On May 12, Lorna submitted a formal appeal to the planning department. In it, she makes at least two spurious claims. One is that Morgan had shown “by a preponderance of the evidence” that the house was being used as a TVR prior to March 2008, and he had “satisfied all the requirements” of the TVR ordinance. In fact, as I noted earlier, his application was missing nearly all of the requirement documentation.
Another is that Morgan had been unable to bring the cottage into compliance because it was being occupied under a rental agreement issued by the previous owner — an agreement that he could not terminate until its term expired on March 1, 2008. In fact, the house was being rented under a month-to-month agreement, one that had begun in March 2006, under Morgan's ownership. He ultimately gave the tenant a vacate notice effective March 1, 2008, even though the woman was just about to give birth and had nowhere else to go.

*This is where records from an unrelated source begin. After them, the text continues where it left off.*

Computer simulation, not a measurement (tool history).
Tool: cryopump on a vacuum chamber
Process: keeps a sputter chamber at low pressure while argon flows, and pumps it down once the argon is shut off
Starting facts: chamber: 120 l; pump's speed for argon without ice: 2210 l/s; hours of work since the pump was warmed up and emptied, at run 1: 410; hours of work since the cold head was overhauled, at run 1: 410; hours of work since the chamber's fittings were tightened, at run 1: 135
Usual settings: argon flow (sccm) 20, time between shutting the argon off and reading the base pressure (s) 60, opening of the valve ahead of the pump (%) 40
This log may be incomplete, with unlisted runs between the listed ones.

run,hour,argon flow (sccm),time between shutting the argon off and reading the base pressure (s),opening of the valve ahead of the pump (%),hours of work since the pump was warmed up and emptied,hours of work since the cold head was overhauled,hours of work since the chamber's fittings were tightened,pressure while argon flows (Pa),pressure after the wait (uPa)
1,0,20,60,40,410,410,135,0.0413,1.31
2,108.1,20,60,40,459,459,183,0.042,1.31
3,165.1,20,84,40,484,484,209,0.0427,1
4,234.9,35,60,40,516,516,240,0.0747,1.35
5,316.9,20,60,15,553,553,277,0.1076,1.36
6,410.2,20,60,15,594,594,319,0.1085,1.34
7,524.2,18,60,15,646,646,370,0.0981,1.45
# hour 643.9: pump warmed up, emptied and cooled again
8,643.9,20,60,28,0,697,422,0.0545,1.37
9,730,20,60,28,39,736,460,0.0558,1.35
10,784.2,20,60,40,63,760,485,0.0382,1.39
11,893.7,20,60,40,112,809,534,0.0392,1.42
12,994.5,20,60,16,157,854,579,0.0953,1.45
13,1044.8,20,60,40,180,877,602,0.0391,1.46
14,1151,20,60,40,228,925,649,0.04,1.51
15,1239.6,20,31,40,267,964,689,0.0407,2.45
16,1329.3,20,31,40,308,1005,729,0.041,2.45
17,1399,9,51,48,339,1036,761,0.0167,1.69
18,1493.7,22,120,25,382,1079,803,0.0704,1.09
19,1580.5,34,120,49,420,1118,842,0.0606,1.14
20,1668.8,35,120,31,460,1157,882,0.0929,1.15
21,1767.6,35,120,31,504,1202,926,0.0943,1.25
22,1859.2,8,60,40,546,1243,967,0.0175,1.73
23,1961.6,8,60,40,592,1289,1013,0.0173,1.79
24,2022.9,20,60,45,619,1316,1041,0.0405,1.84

Lorna then goes on to claim that denial of the TVR certificate “will result in a substantial decrease in the value of the subject property,” even though it wasn't a TVR when Morgan bought it. As a result, Lorna claims, the “denial represents a taking without just compensation” in violation of the state and U.S. constitutions.
That's right. Not being given something you wanted, but never actually had — and never even proved you were qualified to receive — amounts to “a taking” in Lorna's world.
Worse, the planning department caved and went along. In a June 26, 2009 letter, former planning director Ian Costa advised Lorna his office had reviewed her appeal and decided that Morgan's application “will now be recommended for approval before the Planning Commission.”
The planning commission affixed its rubber stamp on July 14, 2009, with the staff-recommended caveat that the TVR certificate “is not evidence of compliance with any and all pertinent zoning and use regulations.”
So Morgan got his TVR certificate.
And though multi-family rentals are illegal on the North Shore, Lorna continues to submit the renewal applications as if the owner is also entitled to rent out the cottage that she previously claimed was not part of the original application:
“The SFR is rented either independently of the guest house or with the guest house. The guest house is not a stand along rental.”
The internet ads, meanwhile, tell the real story, that this is an illegal multi-family rental:
We had two families for a total of 10 people and we had plenty of room in the kitchen and living area. We also used the "tree house" which was nice as well. The tree house is detached from the main house and you can feel a little disconnected from the main house.
Internet ads also tell of visitors using the “tree tunnel” — a dedicated beach access that Morgan has heavily landscaped to discourage public use — to reach “Banana Beach” so they can swim, body surf, boogie board and snorkel in waters that are extremely dangerous and lacking any lifeguard:
We were so excited to "discover" the "tunnel" leading to the almost private beach where we spent almost all of our time.
A beach that many residents no longer want to use, because it's now filled with the visitors from the three mini-resorts that Morgan developed and all the other TVRs along that stretch of sand.
Oh, and btw, do those look like "break -away" walls on the "downstairs storage" to you?